9th May, 2012
If there is any issue that has occupied the front burner in our national life and attracted critical commentaries among Nigerians since the 70s, it is the petroleum industry and it has to be so because succeeding Nigerian leaders have used it as benchmark for our national development and as a means of primitive accumulation of wealth. The petroleum industry in Nigeria is the largest industry and main source of GDP in the West African nation which is also the continent’s most populous and richly endowed yet the country still relies on massive oil importation for about 80%of its petrol product needs. Fuel importation as a means of meeting internal supply has led to round tripping and massive fraud which has ranked the country as a leading most corrupt nation on earth. Given the number of years that the oil sector began its operation in Nigeria coupled with the corresponding financial resources accruing to the government and its impact on economic growth in the country, one can conclude that the sector has not been sufficiently active especially when juxtaposed with the enormous resources available it. This is due to numbers of reasons which includes high cost of maintenance of equipment and refineries, gross misappropriation of funds, over reliance on the sector as source of revenue and the control of the operation of the sector by incompetent hands.
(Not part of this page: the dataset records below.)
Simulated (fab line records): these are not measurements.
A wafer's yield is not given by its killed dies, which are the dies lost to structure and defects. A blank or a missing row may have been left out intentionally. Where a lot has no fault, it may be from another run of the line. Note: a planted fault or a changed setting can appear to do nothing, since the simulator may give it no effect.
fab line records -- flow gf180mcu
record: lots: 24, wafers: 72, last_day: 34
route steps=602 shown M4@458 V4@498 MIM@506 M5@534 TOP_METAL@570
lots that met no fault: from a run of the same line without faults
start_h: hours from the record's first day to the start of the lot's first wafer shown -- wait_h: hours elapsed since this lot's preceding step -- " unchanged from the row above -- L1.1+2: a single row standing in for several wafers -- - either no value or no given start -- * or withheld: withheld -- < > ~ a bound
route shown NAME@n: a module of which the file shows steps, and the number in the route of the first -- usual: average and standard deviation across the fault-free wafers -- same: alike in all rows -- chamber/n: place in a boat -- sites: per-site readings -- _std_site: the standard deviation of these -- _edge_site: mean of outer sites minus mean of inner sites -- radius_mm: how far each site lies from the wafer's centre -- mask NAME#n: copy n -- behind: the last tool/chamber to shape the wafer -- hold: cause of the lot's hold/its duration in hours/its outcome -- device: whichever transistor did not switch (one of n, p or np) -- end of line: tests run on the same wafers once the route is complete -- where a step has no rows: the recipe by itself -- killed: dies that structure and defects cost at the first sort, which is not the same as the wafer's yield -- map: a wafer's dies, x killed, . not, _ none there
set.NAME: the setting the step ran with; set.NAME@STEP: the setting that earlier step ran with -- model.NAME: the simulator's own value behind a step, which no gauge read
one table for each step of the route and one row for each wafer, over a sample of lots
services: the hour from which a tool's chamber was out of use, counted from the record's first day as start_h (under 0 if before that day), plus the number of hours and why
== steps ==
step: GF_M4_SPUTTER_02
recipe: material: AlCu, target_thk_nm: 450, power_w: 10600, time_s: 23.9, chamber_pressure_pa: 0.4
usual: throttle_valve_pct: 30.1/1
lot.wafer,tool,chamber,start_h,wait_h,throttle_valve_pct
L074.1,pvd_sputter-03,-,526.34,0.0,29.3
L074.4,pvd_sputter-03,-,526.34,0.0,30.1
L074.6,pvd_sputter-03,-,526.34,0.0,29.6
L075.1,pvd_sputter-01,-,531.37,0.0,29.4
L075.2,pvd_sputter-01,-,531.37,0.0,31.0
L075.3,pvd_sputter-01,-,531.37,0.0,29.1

It was to address these problems that the present administration embarked on generation of more values for the nation’s petroleum resources. The rationale for restructuring the oil and gas sector in a petroleum dependent economy like Nigeria is designed to enhance sustainability of petroleum wealth and its impact on all stakeholders. Government thinking is that the diversification of the economy will reduce the scramble for oil money, cut the rate of official corruption and reduce internal conflict among the communities laying claim to resource deposit. Carrying out such reforms presupposes that the current state of the industry is inefficient in service delivery and ineffective in promoting societal welfare objective. The target of the reforms is not only focused on enhancing industry effectiveness and efficiency but also to ensure equity with respect to wealth distribution among all stakeholders which include government, communities and operators. There is no doubt that restructuring the NNPC is the focal point of the ongoing oil and gas reforms in Nigeria. The general observation by many Nigerians is that NNPC has failed in its mandate, therefore the new goal is to reposition the new NNPC and benchmark it with the international best practices such as Malaysia NOC (Petronas), Venezuela NOC (Pdvsa), Norway Statoil, Algeria NOC (Sonatraco), Mexico NOC (Pemex), Brazilian NOC and Saudi Aramco . The desire is to get the new corporation to a level in which the degree of operation and strategic autonomy from the government is similar to Norway Statoil. There is no doubt that the separation of business and commercial operation from the regulatory and policy making function in the oil and gas sector in Nigeria will make the NNPC more focused on its mandate. Recall that recently the federal government inaugurated two task forces to fast track its transformation agenda in the sector, the aim being to drive an increase in investment in the downstream processing which, apart from reviving the four ailing refineries, will accentuate the additional refineries investment slated for Lagos, Lokoja and Bayelsa and build more petrochemical plants, fertilizer plants and a liquefied natural gas (LNG) distribution plant in the country. The present federal government’s drive on its gas policy is to ensure adequate gas supply to power plants in the country so as to guarantee steady electric power supply across the country.
The electric power industry is also undergoing reforms as it migrates from state monopoly to commercial liberalization and the new operational model being introduced in the system is alien to the domestic environment. And just as the petroleum sector, the electric power sector is also trying to weather the supply crisis as generating plants and transmission infrastructure operated by the unbundled PHCN remains fragile and incapable of meeting demands. The present administration in its effort to sanitise the oil sector by 31 December of this year constituted governance and control tax force to design a new code for NNPC and other parastatals as well as eliminate rent seeking opportunists and arbitrage while implementing robust performance management systems and indicators. Earlier this year government announced a partial withdrawal of subsidy from oil. This, government argues, has become necessary since it poses unsustainable financial burden on government, create inefficiency in usage for consumers,inappropriately benefit the rich and divert critical resources from much needed investment in infrastructure. This government in its wisdom created Subsidy Reinvestment and Empowerment Programme, SURE, with a mandate to plough back proceeds from the subsidy into critical infrastructure development, stimulate the economy and create employment for Nigerian youths.
• Ifeanyi wrote from Lagos.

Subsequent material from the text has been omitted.